NEW DAWN, NEW DAY – LET’S GET OUR COLLECTIONS UNDER WAY!
It’s Monday and the first day of the new month, so let’s start off afresh and full of vigour for the month ahead. This may not be a typical scenario for everyone but I feel it will resonate with some and is based on my own experience and through discussions with learners in my credit control classes.
Often the first task of the new month is to analyse the new Aged Debt analysis and assess the current situation with regard to DSO figures. At the same time there may be a review of last month’s performance targets (i.e. cash collection, query log, percentage of overdue debt) to see what was achieved and what was not
A quick, constructive discussion with the team should ensue, followed by a revised cash forecast, as necessary. New targets can then be agreed with (rather than imposed on!) the credit control / collections staff. It is relatively easy to calculate a cash collection target which will reduce the DSO figure at month end by X number of days and a similar realistic approach can be taken with other performance measurement criteria.
No matter whether you invoices and statements of account are sent by post or electronically, we should ensure that all invoices relating to the last day of the previous month have been despatched by close of business on this first Monday of the month.
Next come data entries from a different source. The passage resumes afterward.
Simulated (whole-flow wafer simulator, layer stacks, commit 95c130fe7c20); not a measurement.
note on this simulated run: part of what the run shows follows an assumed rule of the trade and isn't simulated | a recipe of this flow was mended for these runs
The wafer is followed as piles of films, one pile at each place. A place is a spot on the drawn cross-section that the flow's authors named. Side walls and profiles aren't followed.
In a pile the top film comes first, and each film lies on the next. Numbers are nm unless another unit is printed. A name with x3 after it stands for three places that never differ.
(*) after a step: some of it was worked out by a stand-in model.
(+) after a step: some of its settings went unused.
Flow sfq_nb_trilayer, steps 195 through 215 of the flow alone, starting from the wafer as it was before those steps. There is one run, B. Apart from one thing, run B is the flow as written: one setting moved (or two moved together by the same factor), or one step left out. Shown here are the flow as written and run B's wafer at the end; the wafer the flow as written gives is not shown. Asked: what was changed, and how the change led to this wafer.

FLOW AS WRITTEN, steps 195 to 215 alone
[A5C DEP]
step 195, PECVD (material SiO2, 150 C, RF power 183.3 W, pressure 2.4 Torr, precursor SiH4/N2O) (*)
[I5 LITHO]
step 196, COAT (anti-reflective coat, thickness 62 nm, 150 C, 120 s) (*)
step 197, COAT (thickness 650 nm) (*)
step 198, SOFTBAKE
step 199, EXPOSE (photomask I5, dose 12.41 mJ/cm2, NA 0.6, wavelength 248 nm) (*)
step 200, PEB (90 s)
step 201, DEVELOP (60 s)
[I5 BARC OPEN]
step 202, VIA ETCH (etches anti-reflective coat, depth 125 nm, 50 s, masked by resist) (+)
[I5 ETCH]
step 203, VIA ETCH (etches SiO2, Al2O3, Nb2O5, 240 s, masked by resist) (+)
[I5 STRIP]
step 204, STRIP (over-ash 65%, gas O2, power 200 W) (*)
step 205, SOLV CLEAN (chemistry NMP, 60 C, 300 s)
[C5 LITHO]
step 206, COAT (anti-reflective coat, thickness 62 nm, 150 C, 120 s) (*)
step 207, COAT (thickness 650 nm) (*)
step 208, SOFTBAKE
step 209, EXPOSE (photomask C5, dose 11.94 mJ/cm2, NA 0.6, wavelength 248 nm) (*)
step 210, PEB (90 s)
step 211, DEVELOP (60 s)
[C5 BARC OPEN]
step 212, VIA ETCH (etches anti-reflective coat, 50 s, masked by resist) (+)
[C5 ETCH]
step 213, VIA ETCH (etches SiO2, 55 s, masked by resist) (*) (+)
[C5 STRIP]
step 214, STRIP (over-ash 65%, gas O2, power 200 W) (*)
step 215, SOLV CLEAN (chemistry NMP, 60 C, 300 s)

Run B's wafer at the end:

We should then try to ensure that statements of account are sent out by the end of the first week at the very latest. Statements of account are very important and should not be treated lightly. For your key accounts or major customers who operate from a number of different locations, the Accounts Payable (“AP”) departments in these companies will be relying on your statement to cross-reference invoices that need approval from their various offices. This can often help identify if a particular location or depot is behind in approving invoices.
Therefore, timely receipt of your statement can often influence the date and amount of a remittance from your customer depending on their payment run. Whilst on the subjects of statements, it is imperative these are ‘clean’ and that the payment from last month has been matched against the appropriate invoices. Your customer’s AP team will not be amused to see the invoices they approved last month still sitting on your statement of account with their unallocated payment!
As most of us will be aware, payments are not just received on or around due date but, rather, they are received regularly throughout the month. However, it is important to analyse these for trends, seasonal fluctuations or, possibly, cash flow problems affecting your customer. If payment due date is 20th of the month but your customer regularly pays you on 27th, then you may be quite happy to live with that. Also, you may have customers who are officially entitled to extended terms. Nevertheless, these should be monitored to make sure they are not stretching any longer.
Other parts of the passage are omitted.